The level of cadmium in whole Arctic cod varies considerably, and was above the EU and Norwegian maximum level for food safety during the period 2012-2016. The last two years, in 2017 and 2018, the levels were again lower and below the maximum level. Cadmium mainly accumulates in the internal organs, and much less in muscle. This can explain why levels are high when whole fish have been analysed. Maximum levels set for food safety will apply to whole fish if whole fish is to be consumed.

The levels of lead and mercury were low in 2017 and 2018, as they were in earlier years. For most of the years from which we have data, the levels have been either close to or below the quantifying limits. Mean mercury levels were most years below the EQS of 0.02 mg/kg.

The level of arsenic in Arctic cod has varied since 2006, with the highest level in 2009 and 2011 and lowest in 2007-2008 and 2012-2013.

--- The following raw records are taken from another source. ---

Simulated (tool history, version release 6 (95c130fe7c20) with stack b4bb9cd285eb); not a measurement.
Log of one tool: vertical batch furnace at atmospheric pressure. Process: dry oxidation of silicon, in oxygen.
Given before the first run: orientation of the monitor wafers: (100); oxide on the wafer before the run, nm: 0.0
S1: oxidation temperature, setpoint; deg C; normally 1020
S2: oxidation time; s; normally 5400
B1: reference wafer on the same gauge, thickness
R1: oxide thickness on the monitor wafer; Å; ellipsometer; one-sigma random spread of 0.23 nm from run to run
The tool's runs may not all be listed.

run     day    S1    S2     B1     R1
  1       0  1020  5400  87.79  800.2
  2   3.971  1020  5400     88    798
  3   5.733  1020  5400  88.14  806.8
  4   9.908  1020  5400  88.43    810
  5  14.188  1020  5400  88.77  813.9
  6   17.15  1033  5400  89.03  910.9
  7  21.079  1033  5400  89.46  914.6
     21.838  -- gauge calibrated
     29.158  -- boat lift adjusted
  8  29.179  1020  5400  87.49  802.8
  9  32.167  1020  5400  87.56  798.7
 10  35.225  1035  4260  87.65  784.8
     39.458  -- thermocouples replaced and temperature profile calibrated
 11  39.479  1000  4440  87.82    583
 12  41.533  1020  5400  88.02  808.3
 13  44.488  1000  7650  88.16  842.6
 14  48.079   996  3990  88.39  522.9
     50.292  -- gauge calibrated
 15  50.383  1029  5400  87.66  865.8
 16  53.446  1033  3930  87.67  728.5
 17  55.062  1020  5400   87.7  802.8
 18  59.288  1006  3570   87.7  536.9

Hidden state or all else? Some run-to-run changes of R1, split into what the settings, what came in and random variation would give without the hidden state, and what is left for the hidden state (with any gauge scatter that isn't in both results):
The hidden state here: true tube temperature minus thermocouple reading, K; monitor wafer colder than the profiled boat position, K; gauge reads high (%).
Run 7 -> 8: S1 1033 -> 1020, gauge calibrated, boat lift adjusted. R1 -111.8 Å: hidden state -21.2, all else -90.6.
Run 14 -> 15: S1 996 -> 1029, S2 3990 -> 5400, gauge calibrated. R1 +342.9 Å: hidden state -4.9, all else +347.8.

The level of persistent organic pollutants in samples taken of whole Arctic cod were very low from 2006 to 2018. None of the compounds were above the maximum levels for food. There were no observable increasing or decreasing trends during the period, with the possible exception of brominated flame retardants (PBDEs), which have shown a decreasing trend since monitoring started in 2006. In 2018, the total level of sum PBDE7 was less than a third of the level in 2006. The level of PBDE in Arctic cod is however clearly above the EQS for PBDE6 at 0.0085 µg/kg wet weight. The level of PCB7 was above the EQS of 1 µg/kg wet weight in 2015 and 2016, but not in 2017 or 2018.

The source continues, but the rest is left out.